Entries from Tennessee

  • April 2023
  • Image:  Facebook

    "Insurrection"

    In response to the official silencing by Republicans of transgender state Rep. Zooey Zephyr, protesters staged a boisterous but violence-free demonstration at the Montana Statehouse on Monday. At one point, Zephyr hoisted a microphone toward her supporters in the gallery. Later that day, right-wing lawmakers said her action amounted to "encouraging an insurrection."

    Who would've thought the rugged state of Montana would breed such delicate violets?
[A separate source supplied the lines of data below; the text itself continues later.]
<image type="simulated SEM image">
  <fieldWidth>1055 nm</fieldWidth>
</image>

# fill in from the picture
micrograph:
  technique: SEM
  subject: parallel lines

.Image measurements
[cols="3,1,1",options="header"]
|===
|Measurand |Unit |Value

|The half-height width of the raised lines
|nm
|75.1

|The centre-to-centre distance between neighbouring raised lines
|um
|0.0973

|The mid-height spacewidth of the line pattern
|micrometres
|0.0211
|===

    This pearl-clutching is orchestrated. According to the Associated Press, this was the third time in the past five weeks that Republicans around the country have sought to compare "disruptive but nonviolent protests at state capitols to insurrections."

    An insurrection is defined as a violent uprising against a government, so these Republicans are antagonizing not just Democrats, not just legal scholars, but English teachers everywhere.

    Why redefine the word? To downplay the Jan. 6 assault on the U.S. Capitol, after which Donald Trump was impeached for "incitement of insurrection." Conservatives want to claim the events in Montana were comparable to that dark day, and if you believe that, I have a bill of sale for Glacier National Park with your name on it.

    Also, by shrieking "insurrection," lawmakers can avoid debating transgender rights in Montana, and gun control in Tennessee.

    Furthermore, to repeat a loaded term ad nauseam is to make it lose both its meaning and power. And using this term demonizes Democrats as violent and extreme. 

    Republicans plan to get a lot of mileage out of bastardizing the meaning of one word. I'm just glad my AP English teacher isn't alive to see this. They should be, too.

  • March 2021
  • Image by elizabethaferry from Pixabay

    Slim Pickings

    A Republican state representative in Tennessee has introduced a bill that would forbid the use of any instructional materials in schools "that promote, normalize, support, or address lesbian, gay, bi-sexual, or transgender issues or lifestyle."

    This goal of making queer people invisible could backfire. After all, high schools wouldn't be allowed to perform "The Importance of Being Earnest," "The Skin of Our Teeth" or "Into the Woods." It would be a strange American lit class that omitted Walt Whitman. Or Edna St. Vincent Millay or James Baldwin or Truman Capote or Alice Walker or Willa Cather or Richard Blanco or John Cheever.

    An anthropology class without Margaret Mead? Ancient history without Plato, Socrates or Alexander the Great? African-American history without George Washington Carver, Langston Hughes or the March on Washington? Art history without Michelangelo? American government without the Department of Transportation?

    If this bill becomes law, Tennessee youngsters will be left with nothing to study but the Bay of Pigs and algebra.